It’s kind of like writing a short story,” Britt Stone says, “versus a novel.”
As the festival coordinator of the Ten-Minute Play Festival, Stone describes the night like a buffet of theater. As people walk to their seats before the show, she readies the cast and crew for a night of brief tales and quick trips into other worlds.
The collaboration between the Winston-Salem Writers and the Little Theatre of Winston-Salem highlights comedy, absurdism and drama in less time than it takes to have a pizza delivered. The Hanesbrands Theatre shifts and morphs again and again, stopping on each setting for less time than it takes to have a pizza delivered.
A writing competition determined the performances. From more than two dozen entries, seven were selected from North Carolina writers, four of which come from Winston-Salem. Stone revels in watching the different genres unfold.
“What I love most about it is seeing each of the plays is so, so different,” Stone says.
As the lights go up, the stage becomes a coffee shop stalked by a serial laptop thief looking for tables left unattended. He preys on those who ask someone, usually a stranger, to watch their stuff while they take a bathroom break. Not a quarter hour later, the same stage transforms an antique-looking den, where a child’s stuffed animal plans a runaway marriage with another. Quickly, the romance between patterned cat and dog morphs into a tale of heartbreak and betrayal.
Later on, Marilynn Barner Anselmi’s “The Assaults” sets a heavy fog of unspoken words and implications over the audience, as the audience eavesdrops on a discussion in a university office. In only 10 minutes, tension heightens between two students asking an administrator for help. The plot culminates with a twist line from the administrator, leaving audience members gasping though they met these characters less than a handful of minutes before.
The play is Tenesia Turner’s debut directing experience. She balances offstage work with acting as the administrator. She mentions the duality challenged her, but the short format of the work allowed her to step in and out of the scene to stay objective.
“Directing,” Turner says, “is a growth experience.”
Actor Ryan Howard says the festival gave him a chance to jump back onstage after college, playing roles in both the first and last play.
“It’s kind of reignited my appetite to get into theater again,” Howard says.
Stone hoped to use the length of the plays to draw upon new or emerging talent — like Howard or Turner — whether they worked as actors, directors or stagehands. Stone delighted in working with those who may not have the time or ability to commit to the schedule required of a full-length musical, or a dense two-act play.

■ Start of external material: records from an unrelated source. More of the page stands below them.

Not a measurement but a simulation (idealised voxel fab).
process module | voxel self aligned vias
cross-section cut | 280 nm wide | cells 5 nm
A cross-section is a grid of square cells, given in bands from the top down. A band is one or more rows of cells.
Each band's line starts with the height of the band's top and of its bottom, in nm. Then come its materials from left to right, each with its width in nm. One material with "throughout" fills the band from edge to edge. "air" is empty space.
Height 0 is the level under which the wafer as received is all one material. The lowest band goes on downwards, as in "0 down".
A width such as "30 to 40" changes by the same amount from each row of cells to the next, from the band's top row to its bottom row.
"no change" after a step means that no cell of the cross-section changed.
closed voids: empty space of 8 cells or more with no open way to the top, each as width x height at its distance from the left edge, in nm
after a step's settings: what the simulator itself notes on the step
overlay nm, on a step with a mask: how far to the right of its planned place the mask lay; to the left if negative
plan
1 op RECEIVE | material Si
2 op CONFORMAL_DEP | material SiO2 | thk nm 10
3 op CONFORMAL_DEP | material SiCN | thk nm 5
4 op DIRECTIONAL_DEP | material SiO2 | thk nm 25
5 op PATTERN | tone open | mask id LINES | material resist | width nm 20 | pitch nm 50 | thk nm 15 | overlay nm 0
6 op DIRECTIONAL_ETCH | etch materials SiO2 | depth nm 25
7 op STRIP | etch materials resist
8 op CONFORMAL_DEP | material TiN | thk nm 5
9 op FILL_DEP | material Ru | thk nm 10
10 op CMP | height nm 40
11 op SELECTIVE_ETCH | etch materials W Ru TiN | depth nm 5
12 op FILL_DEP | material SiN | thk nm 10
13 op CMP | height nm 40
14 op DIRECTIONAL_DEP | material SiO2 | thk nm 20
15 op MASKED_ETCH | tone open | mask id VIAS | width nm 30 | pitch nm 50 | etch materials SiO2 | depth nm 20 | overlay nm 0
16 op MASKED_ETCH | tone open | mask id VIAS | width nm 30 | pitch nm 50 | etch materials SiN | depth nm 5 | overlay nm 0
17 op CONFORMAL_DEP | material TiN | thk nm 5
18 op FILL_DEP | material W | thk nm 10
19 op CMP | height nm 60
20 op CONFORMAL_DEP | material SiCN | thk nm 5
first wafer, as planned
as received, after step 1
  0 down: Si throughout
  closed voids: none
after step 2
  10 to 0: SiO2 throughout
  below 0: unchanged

“Our whole goal” she says, “was to invite people into theater.”
The invite reaches the audience. As the set hits its minimalist peak, four actors stand on stage in the same outfit white shirt and dark jeans. They face away from one another, their shoes strewn beside them. The somewhat absurdist piece, “After Before” written by Wake Forest University student Emma Szuba, follows four people at the apocalypse. They walk aimlessly barefoot as they contemplate the possibility of any of the Earth remaining, and whether or not their souls should move on or find a way back.
One man does jumping jacks to keep his eternal mind sharp, hoping to be the last one standing in the face of nothingness. Another man seems nervous. A woman lays on the floor, her curly hair spread over the dark wood. A second woman stands on the edge of an exit, looking off into the distance.
She decides there must be something left on Earth and to go back, a decision that — for her — took over three thousand years.
But for us, it lasts only ten minutes.